Cognitive Development, Cognitive Enablers

The Role of Abstract Cognitive Enablers on Moral Development

At one time moral development was one of the central missions of higher education. Somehow, this part of the role of higher education got lost. Education was separated from religion, morals became ethics, and what was lost was the responsibility of higher education to bring goodness to society. Education has become valueless as far as instilling in students what makes citizens, and people in general, good people.

Our society, as a whole, should have moved away from black and white or good and bad as the way to understand the world. However, too many in our society see the world that way, and the need for having values that build a better society is greater than ever before.

We know that our institutions of higher education have failed to teach abstract cognitive enablers. Almost half of the students show no improvement in their concrete cognitive enablers (reading, writing, numeracy, and problem-solving) let alone any development in abstract cognitive enablers. Forty percent of graduates demonstrate no development in cognitive enablers with another 50% showing narrow development in abstract thinking that is only occasionally used because abstract thinking is hard work. Even those who learn some abstract cognitive enablers (including many of the faculty members at many institutions), because of the problem of transference in learning, their advanced cognitive enablers that have been learned have been learned in subject silos and are not transferred to other domains. Our broad liberal arts education that was initially designed to teach abstract cognitive enablers skills across a wide variety of subjects in order to overcome the problem of transference is a thing of the past. This leaves the vast majority of our society, educated or not, operating most of the time at a concrete operational stage of thinking. Formal operational thinking is out of reach for most adults in our society.

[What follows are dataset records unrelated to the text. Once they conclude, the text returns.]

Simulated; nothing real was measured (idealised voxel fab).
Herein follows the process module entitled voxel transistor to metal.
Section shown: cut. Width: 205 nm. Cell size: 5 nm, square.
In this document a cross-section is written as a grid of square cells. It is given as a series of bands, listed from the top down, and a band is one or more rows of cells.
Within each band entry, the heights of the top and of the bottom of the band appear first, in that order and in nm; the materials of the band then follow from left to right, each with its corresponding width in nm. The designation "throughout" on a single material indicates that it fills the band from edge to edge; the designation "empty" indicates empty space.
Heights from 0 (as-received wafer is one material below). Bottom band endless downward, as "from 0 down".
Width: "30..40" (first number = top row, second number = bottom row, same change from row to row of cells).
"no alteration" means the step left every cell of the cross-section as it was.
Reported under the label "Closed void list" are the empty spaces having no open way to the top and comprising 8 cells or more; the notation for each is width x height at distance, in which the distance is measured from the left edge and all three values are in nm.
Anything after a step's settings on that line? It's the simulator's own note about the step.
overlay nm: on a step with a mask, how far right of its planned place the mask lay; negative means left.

What does this lack of learning have to do with moral development?  The progression through the cognitive stages of development maps closely to the progression through the stages of moral development.

Moral Development

Cognitive Development





2 Follow rules when it is in their immediate interest. What is good is what brings pleasant results. 3 Use symbols to represent the world around them. Tend to be egocentric and struggle to see things from the perspective of others. Think about things in very concrete terms.
3 Moral actions are those that live up to the expectations of the family or other significant groups. “Being good” becomes important for its own sake. 4 Begin to thinking logically about concrete events. Thinking becomes more logical and organized, but still very concrete. Begin using inductive logic, or reasoning from specific information to a general principle.
4 Moral actions are those so defined by larger social groups or society as a whole. One should fulfill duties one has agreed to and uphold laws, except in extreme cases. 5 Begins to think abstractly and reason about hypothetical problems as abstract thought emerges. Begin to think more about moral, philosophical, ethical, social, and political issues that require theoretical and abstract reasoning. Begin to use deductive logic, or reasoning from a general principle to specific information.
5 This stage involves acting so as to achieve the “greatest good for the greatest number.” The teenager or adult is aware that most values are relative and laws are changeable, although rules should be upheld to preserve the social order. Still, there are some basic absolute values, such as the importance of each person’s life and liberty.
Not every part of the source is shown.